WRITING A NOVEL IN SEVEN DAYS

Chapter Ten: Day Seven

The Challenge is Simple.

Day One: 3,000 words.

And then each day after that add 1,000 words to the amount needed. Seven days, if my math is right, I will have a 42,000 word novel.

3,000… 4,000… 5,000… 6,000… 7,000… 8,000… 9,000 words.

7 Days.

Day Seven (9,000 word day)

Got the book done!!!!

The goal today was at 9,000 words and needed to be the focus of my day because I had no idea how many words I would actually need to end this book. I had 3,000 words in the bank, so that helped the worry some.

Counting 3,000 words for Day On, 4,000 words for Day Two, 5,000 words for Day Three, 6,000 words for Day Four, 7,000 words for Day Five, 8,000 words for Day Six, and 9,000 words for Day Seven, I needed to be at 42,000 words or beyond to hit the challenge.

Hit that solidly. The novel came in at 43,050 words.

Seven Day Novel Challenge Hit!!!

The Day

Friday for me is normally an errand day. I got out of the house around 1:30 p.m. and ran errands all over the place including banks, mail, the WMG store, grocery store, you name it, I was there this afternoon.

Got to the office around 4:30 and worked there until just before 5:30 p.m. before heading home.

I did some e-mail and other things quickly, then by 6:00 I got started writing on the novel The Idanha Hotel: A Thunder Mountain Novel.

First Session:

6:00 p.m. I started and managed 700 words  in thirty minutes before taking a very short break.

Second Session:

Back in here around 6:45 p.m. and managed 900 words in another 45 minutes.

Sun was out and I had to block the sun coming into my office, but managed to make it work. Book was going slow at this point because I honestly had no idea exactly where it was going or how it would end.

I also decided to take a nap at his point and then dinner and some television. So slower than last night.

Third Session:

Got back in here around 9:30 p.m. and managed 1,100 more words by 10:15 p.m.

Fourth Session:

10:30 p.m. until 11:30 p.m. I got 1,200 words more.

Stopped to watch some television at that point. Yes, even on a 9,000 word last day I stopped and watched some television.

Fifth Session:

1 a.m. until until 2 a.m. I got in 1,100 words.

Book is back picking up speed at this point and I know the ending now.

Sixth Session:

2:05 a.m. until 2:50 a.m. I got 1,000 words done.

Seventh Session:

From 3 a.m. until 3:45 a.m. I managed 600 words.

Eighth Session:

From 3:45 a.m. until 4:30 a.m. I managed 400 words.

I also spent a lot of time going back over all 50 some chapters to make sure the dates at the top were right. Time travel and loops are really confusing, but for the most part, I got them all right.

So I printed up the book and put it on Kris’s spot to read.

—–

Eight sessions.

I got 7,000 words for the  day, bringing the novel to 43,050 words total. That’s about normal length for all my Thunder Mountain books.

How Am I Feeling About Finishing?

Relieved and surprised it wasn’t harder than it was.

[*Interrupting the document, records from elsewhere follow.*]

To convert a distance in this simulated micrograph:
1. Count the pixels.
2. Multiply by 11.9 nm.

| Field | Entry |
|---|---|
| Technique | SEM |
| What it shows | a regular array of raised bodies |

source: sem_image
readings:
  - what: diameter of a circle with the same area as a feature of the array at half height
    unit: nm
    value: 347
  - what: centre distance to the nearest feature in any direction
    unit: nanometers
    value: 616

I had to stay focused for the week, but I didn’t not do something. I still worked and watched television and got regular night’s sleep. I didn’t really do anything differently except that I was focused on the writing instead of playing around with other things.

In the last chapter of this nonfiction book about the writing on Sunday night, I’ll list all the details about the challenge. How many hours it took me to write, how much I worked at my job outside of the writing, and so on over the seven days.

But I want to say this right now. I had thought that writing a novel in a week was a young person’s thing. Learned I am wrong on that. I’m 65 years old and this didn’t even begin to stress me.

So now that excuse for me is shot out the window.

Back Sunday with a wrap-up of all this and a final chapter on the nonfiction book.

—–

Where Can You Read This Novel?

In about a month, this novel will be out in Smith’s Monthly #30. (That’s right, I will have done 30 issues of a monthly magazine with a full novel in every issue, plus short stories.)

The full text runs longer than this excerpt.